Will Fresh US Sanctions Crush Lebanon’s Regional Hub Status?
For all its instability and struggles with corruption, Lebanon has traditionally occupied an outsized role in the Middle East. Its mature banking sector, multilingual population and its region-leading universities give Lebanon a competitive advantage as a gateway for international investors looking to access Middle Eastern markets.
Yet recent US moves to sanction key politicians risk upending Lebanon’s hub status and its fragile political equilibrium. On Friday 6 November 2020, the US Office of Foreign Assets Control (OFAC) added senior Lebanese politician Gibran Bassil to its sanctions list, under the Global Magnistky Act. This is the first time the act, which OFAC can use to sanction individuals it considers guilty of corruption or human rights abuse, has been used in Lebanon. In Bassil’s case, OFAC cites his “role in corruption in Lebanon” as the reason for his designation, but observers believe Bassil’s links to Iran-backed Hezbollah were the true cause.

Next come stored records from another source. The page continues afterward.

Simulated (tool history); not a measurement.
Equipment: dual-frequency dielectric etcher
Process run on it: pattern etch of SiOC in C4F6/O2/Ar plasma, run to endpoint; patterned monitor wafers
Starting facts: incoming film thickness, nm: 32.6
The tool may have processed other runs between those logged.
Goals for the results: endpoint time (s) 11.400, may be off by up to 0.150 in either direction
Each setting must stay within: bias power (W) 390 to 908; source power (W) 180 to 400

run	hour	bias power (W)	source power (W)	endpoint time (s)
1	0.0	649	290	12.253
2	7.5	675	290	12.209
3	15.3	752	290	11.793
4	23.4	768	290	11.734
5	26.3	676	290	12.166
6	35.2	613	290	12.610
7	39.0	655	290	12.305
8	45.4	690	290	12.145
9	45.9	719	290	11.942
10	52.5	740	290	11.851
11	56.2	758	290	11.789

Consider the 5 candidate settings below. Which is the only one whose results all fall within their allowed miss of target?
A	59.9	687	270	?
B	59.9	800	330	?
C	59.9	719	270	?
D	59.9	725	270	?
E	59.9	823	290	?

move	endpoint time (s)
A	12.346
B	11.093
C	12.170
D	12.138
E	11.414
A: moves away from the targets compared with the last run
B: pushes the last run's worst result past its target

Shortly before Bassil’s November 2020 designation, several other Lebanese politicians with Hezbollah affiliations were sanctioned. On 8 September 2020, two former government ministers Yusuf Finyanus and Ali Hassan Khalil were sanctioned owing to their alleged provision of material support to Hezbollah.
These and other recent sanctions represent a marked shift in US policy, which has gone from focusing on Hezbollah officials and their established commercial interests to pursuing Hezbollah’s political allies in other political parties (all three of those recently designated belong to different political parties). Apart from sending shockwaves through Lebanon’s political circles, the policy shift has unsettled many local and regional investors with interests in Lebanon.
Lebanon’s political landscape defies easy summary, but rests on an uneasy balance between its main religious sects - including Maronite Christians, and Sunni and Shia Muslims - and their complex historical relationships with outside powers. OFAC-sanctioned Hezbollah looms large over this landscape as the key champion of the Shias.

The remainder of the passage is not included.